# Melafix and urchins?



## carmenh (Dec 20, 2009)

Does anyone know if Melafix affects urchins badly? I'm using it in a tank with my fugu puffer for an injury he sustained and all of a sudden the urchin I haven't seen for the 6 months I've had him is in the top corner :-( I have another tank I could move him to but he may not survive that (it's quite different, much warmer and less salinity) and has a more aggressive puffer in it so I don't want to do it unless I have to...

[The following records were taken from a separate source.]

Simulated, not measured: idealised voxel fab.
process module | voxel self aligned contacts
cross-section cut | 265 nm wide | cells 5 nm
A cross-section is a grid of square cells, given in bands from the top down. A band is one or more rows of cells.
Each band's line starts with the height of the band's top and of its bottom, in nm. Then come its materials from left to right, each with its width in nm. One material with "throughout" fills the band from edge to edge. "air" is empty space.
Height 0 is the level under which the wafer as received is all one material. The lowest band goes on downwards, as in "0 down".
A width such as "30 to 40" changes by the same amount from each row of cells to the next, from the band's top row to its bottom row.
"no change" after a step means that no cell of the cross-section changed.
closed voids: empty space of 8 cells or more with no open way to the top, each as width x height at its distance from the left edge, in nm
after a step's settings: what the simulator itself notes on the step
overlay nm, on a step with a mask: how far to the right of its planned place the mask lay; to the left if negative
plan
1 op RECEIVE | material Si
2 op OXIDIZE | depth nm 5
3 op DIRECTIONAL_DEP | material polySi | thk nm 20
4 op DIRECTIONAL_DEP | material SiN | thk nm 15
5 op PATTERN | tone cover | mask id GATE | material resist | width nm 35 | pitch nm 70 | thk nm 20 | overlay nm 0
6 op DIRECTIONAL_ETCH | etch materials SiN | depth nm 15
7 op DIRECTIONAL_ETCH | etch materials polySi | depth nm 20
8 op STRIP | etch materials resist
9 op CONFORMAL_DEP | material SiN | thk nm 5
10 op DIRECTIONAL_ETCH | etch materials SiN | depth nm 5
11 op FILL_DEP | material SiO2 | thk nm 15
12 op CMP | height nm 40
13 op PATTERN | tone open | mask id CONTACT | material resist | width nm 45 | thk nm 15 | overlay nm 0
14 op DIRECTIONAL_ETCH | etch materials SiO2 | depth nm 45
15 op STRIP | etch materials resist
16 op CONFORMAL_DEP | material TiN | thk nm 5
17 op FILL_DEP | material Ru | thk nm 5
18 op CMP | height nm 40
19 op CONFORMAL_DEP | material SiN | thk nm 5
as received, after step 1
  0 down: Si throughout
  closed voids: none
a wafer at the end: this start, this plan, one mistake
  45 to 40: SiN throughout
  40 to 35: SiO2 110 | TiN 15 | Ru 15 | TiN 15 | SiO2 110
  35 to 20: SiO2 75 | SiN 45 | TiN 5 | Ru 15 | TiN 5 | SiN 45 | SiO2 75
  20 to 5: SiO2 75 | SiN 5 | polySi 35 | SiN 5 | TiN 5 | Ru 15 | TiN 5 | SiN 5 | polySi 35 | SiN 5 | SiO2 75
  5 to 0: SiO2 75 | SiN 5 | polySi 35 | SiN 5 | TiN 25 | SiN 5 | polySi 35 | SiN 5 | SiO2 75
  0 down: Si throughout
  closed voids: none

edit: it does say on the bottle that it's salt water and reef safe and will not harm inverts, corals, anemones, just hoping urchins aren't an exception


----------



## wtac (Mar 17, 2006)

What the generally feed on is whatever is growing on the LR. Hopefully you have some LR with some "growth" on it. The urchin will be fine with the Melafix and they do once in awhile "hang out" at the waterline. Funny creatures they are . 
HTH


----------



## ameekplec. (May 1, 2008)

One thing to keep in mind with those meds is that they can lower the dissolved oxygen in the water, so if your surface exchange isn't very good, kick it up so the water stays fully oxygenated.


----------



## carmenh (Dec 20, 2009)

Thanks all, I'm running an empty aquaclear 70 full time to help with that, and overskimming (HOB, no sump) into a bucket 2 x per day as a way of doing small water changes. That, due to the melafix, seems to be sending out lots of bubbles which I'm sure help.
It's a 90g tank with about 120lb of mature live rock with a fair amount of coraline and lots of buggies, so I think he's ok. He is* very cute...he was the best hitchhiker I've had


----------



## wtac (Mar 17, 2006)

It's cool the way urchins leave a trail of where they have munched but can be a PITA knocking corals off the ledge *shakes fist*...LOL!


----------



## UnderTheSea (Jun 2, 2008)

Why wouldn't you QT your puffer instead of dosing chemicals in your entire setup?


----------



## carmenh (Dec 20, 2009)

I didn't want to move him because he is prone to "panic attacks" at best of times and more so when you muck with the tank or try to net him. I didn't want to risk him further injuring himself. Although I hope everything else survives, he is absolutely, indisputably my primary concern...he's my fave fish EVER


----------